Stock markets around the world rebounded yesterday, ending a highly volatile month with a bang after the Bank of Japan unexpectedly slashed interest rates into negative territory for the first time.
In Europe, both London and Paris closed with gains above 2.2% at 6,059.50 points and 4,417.02 points respectively. In Frankfurt, the DAX 30 was up 1.6% at 9,798.11 points at close.
Wall Street also pushed higher yesterday despite data showing the US economy slowed sharply in the fourth quarter of last year to a 0.7% annual rate, down from 2.0% in the third quarter. 
The Dow Jones Industrial Average was up 1.2% in midday trade. 
But the BoJ’s move “is really a tacit admission that the outlook stinks,” said Briefing.com analyst Patrick O’Hare. 
And it is the poor outlook that led markets worldwide enduring a brutal start to 2016, despite yesterday’s rebound. 
US markets are in line to end January with considerable losses, with the Dow down over 6% for the month, and the tech-heavy NASDAQ Composite around 9% lower. 
Equities US rallied as traders seized on the BoJ’s announcement that it would charge banks to hold their cash, in news that also sent the yen tumbling. 
The Bank of Japan’s unprecedented decision to adopt a below-zero interest rate mirrors the European Central Bank (ECB) and the Swiss National Bank (SNB) — which both first unveiled negative rates in 2014. 
The policy is the BoJ’s latest weapon to spur lending and is part of its long-running fight against anaemic economic growth and deflation. After the news Tokyo’s Nikkei stock index soared and the yen plunged. 
The -0.1 deposit rate aims to give Japanese banks an incentive to boost lending, which in turn should help fuel economic growth. 
Policymakers hope that putting more cash in shoppers’ wallets will spur spending and move Japan closer to the bank’s 2.0% inflation goal. 
Lower interest rates tend to be positive for stock markets because they make equities a more attractive asset for investors, while boosting liquidity and hopes of economic growth. 

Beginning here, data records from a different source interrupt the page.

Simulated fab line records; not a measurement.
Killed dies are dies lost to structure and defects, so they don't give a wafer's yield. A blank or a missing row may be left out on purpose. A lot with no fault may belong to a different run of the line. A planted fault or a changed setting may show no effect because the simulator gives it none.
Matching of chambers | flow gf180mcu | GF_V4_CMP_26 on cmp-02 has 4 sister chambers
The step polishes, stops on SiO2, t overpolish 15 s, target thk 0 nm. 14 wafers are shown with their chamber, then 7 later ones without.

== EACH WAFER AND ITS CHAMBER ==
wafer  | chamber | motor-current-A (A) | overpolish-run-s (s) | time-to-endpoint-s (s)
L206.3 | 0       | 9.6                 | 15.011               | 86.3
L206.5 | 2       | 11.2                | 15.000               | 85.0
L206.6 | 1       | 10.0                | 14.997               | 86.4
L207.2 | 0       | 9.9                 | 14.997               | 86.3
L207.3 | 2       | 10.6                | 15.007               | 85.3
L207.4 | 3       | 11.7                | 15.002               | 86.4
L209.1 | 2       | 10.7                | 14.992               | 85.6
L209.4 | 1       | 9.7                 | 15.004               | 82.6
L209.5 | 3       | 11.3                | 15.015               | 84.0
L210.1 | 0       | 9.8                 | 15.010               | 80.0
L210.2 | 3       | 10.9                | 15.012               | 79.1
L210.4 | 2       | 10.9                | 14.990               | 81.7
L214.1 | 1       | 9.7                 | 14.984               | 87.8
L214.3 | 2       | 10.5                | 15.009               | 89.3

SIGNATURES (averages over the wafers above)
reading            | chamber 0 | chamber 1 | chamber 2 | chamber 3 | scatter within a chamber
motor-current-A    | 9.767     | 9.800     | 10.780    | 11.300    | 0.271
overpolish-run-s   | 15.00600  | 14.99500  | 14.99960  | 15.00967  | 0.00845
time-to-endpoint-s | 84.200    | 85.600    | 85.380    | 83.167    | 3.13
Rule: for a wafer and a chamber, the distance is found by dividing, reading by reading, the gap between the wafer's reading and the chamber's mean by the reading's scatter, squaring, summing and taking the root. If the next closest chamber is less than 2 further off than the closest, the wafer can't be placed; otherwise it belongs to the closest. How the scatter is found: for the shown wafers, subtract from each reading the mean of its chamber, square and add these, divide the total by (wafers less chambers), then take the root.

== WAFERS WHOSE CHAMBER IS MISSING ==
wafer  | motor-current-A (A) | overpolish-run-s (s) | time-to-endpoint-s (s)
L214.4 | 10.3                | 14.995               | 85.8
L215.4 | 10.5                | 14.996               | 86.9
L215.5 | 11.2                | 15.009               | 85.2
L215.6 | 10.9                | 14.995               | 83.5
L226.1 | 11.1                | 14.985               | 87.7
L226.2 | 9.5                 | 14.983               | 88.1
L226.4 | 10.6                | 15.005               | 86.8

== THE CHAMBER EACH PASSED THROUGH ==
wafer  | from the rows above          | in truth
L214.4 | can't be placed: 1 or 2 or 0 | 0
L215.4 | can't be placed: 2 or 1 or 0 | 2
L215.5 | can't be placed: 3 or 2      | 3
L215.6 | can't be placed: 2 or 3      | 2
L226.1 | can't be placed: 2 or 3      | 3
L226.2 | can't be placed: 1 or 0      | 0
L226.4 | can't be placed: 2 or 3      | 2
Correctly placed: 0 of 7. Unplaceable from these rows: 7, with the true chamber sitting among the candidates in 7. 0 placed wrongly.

Trading floors across the world have been awash with red in January as investors endured one of the worst starts to a year in recent history, with markets hit by China’s bumpy economic slowdown, weak global growth and crashing oil prices. 
The BoJ also warned yesterday over the negative impact of the economic crisis gripping key trading partner China — a crucial driver of global growth — and said it was prepared to cut rates further below -0.1% “as necessary”.